Or, to look at it another way, you are passing the input a line at a time to the worker threads -- so two things are happening:
all of the thread communication overhead is being carried by every line -- I think this is the real issue.
you are streaming the output, so Thread::Pool arranges for the output of each job to be done in job order.
Having looked at the code, the way it does this is quite cunning: when a do routine completes a job before earlier jobs have completed, the results are put to one side, and the thread loops round to do the next job. When a job completes and all earlier have completed, the thread outputs its results and any results put aside earlier which can now be output.
Note that this means that if one job takes a very long time indeed, all the other threads will continue taking jobs and generating and storing the output. This is a Good Thing, because slower jobs are not blocking faster ones. However, I don't see a mechanism to stop jobs being dispatched if the streamed output backs up. But that could be because I haven't studied the code hard enough.
So apart from the cost of all this cunning, I don't think this is the issue.
Without changing the structure of what you have too much, I'd change:
$pool->job($_) while (<STDIN>);
to something that reads a bunch of lines (say a 100K bytes worth), something like:
while (!eof(STDIN)) {
my $buffer ;
read STDIN, $buffer, 100*1024 or die "$!" ;
if (!eof(STDIN)) {
my $nl = rindex($buffer, "\n") + 1 or die "No \\n in lump ?" ;
if (my $trim = $nl - length($buffer) {
seek STDIN, $trim, 1 or die "Seek failed ??" ;
substr($buffer, $trim) = '' ;
} ;
} ;
$pool->job($buffer) ;
} ;
(I haven't tested this, so caveat emptor !). Then the processing subroutine needs to break its input into lines and process into another buffer, and then return that lump of results. Something like:
sub do {
my ($lump) = @_ ;
my $result = '' ;
while ($lump =~ m/(.+)/g) { # Ignores blank lines
my $line = $1 ;
... whatever ...
$result .= ...whatever.. ."\n" ;
} ;
return $result ;
} ;
(also untested). There's some saving to be made by removing
my ($lump) = @_ and doing
while ($_[0] =~ m/(.+)/g) directly instead.

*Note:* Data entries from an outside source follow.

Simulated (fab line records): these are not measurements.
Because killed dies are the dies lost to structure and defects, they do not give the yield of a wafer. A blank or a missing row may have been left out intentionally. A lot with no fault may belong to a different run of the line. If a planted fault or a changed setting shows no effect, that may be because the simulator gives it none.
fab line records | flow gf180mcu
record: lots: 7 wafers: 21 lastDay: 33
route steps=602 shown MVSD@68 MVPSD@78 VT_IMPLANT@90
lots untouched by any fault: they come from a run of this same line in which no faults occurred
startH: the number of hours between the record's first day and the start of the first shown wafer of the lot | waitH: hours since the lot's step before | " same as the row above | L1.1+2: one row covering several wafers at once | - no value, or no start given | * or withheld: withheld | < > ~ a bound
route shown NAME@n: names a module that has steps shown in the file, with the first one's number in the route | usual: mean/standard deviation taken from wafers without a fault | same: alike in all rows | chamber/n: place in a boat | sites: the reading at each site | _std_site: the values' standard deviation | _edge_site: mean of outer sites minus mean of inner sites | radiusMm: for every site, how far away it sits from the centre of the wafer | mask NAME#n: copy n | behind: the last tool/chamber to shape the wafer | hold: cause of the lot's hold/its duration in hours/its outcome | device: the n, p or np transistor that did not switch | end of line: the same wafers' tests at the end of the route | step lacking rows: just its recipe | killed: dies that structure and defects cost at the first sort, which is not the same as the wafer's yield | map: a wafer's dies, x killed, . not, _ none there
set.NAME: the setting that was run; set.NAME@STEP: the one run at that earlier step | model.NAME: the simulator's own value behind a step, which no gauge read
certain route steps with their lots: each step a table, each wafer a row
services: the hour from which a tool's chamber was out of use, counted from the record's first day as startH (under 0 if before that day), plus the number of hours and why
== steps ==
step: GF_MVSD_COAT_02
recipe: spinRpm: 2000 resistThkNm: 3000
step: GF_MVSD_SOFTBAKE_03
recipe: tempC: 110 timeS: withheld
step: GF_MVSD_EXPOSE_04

This will amortise the job overhead over a reasonable chunk of lines. Obviously you can experiment to see if larger chunks means faster processing.
BTW, your do subroutine starts:
sub do {
chomp;
my $input = $_;
$input = shift;
which doesn't look right to me. The arguments are passed to
do() in the usual way, so hacking around
$_ appears redundant.